The original script called for [the space station] Tiangong 1 to be followed by Tiangong 2, which would have been a module of the same basic design as Tiangong 1. Tiangong 2 was expected to have tested more advanced life-support systems than Tiangong 1, but there would be no major changes to the spacecraft. It was expected that two or three crews would be launched to this module.

Towards the end of the decade, China would then launch Tiangong 3, which was slated to be an entirely different class of spacecraft. It would be larger and more capable. Tiangong 3 was expected by some analysts to be a precursor to the types of modules to be used in China’s future space station, slated for launch around 2020.

According to Yang’s presentation, we can forget about Tiangong 2. Or at least, we can forget about Tiangong 2 as it was originally planned. China still plans to launch a mission with this name, but it would seem that the large laboratory module originally known as “Tiangong 3” has now been designated as the new Tiangong 2.

In other words, China is accelerating the admittedly slow pace of their manned program.


One comment

  • wodun

    Is it a slow pace? As compared to what?
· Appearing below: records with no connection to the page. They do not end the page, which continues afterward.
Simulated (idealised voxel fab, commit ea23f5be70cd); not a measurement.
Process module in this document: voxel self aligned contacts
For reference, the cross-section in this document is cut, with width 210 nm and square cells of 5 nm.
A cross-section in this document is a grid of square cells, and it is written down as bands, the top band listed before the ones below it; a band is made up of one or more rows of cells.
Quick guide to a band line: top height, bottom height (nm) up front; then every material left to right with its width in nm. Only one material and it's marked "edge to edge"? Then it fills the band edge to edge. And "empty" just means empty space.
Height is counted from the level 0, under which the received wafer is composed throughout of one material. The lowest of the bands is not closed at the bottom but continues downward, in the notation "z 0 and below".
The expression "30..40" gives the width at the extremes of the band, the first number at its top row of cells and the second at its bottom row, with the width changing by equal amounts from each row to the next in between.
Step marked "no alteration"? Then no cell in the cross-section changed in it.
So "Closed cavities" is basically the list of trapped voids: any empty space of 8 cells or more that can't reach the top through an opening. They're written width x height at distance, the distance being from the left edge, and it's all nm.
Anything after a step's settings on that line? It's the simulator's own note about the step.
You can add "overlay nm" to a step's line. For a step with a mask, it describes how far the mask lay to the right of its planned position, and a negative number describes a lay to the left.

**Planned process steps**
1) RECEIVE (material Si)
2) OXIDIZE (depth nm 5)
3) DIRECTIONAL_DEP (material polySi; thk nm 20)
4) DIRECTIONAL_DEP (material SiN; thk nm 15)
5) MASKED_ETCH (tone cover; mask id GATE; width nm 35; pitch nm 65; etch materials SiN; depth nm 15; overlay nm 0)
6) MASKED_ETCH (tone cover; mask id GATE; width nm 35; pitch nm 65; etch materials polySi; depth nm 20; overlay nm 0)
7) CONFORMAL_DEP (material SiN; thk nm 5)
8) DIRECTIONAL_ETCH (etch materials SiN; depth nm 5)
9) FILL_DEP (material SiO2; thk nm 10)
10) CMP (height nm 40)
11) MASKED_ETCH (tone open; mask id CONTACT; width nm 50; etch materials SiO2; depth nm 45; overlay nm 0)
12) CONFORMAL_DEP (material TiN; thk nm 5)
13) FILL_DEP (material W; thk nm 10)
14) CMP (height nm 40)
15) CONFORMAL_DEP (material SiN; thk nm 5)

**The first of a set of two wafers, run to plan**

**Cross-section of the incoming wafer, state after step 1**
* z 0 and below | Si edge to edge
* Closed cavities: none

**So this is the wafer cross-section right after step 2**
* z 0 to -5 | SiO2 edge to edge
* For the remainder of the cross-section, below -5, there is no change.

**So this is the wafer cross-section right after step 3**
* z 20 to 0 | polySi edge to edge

    China has been making steady progress and each time they achieve something in space it comes as a surprise to the people claiming they are incapable. These same people usually say that any comment about how well China is doing in relation to an effort to get our own space rogram back on track, is nothing but red scare fear mongering about a country 50 years behind us. As if what we did 50 years ago has any bearing on what we do tomorrow.

    From autonomos docking to anti-satelite programs, China continues to prove more capable than given credit for.

    Space isn’t a race, it’s a marathon. Any activity takes a significant number of years in plannig, construction, and travel time. The ammount of time required is far more than alomost every other human endevor for government, business, or anything else. The Chinese seem to recognize this if the naming of their Long March launches is representative of their philosophy.

    It is good we have some competition maybe it will cause us to get our act together. We cannot be dismissive or complaceant.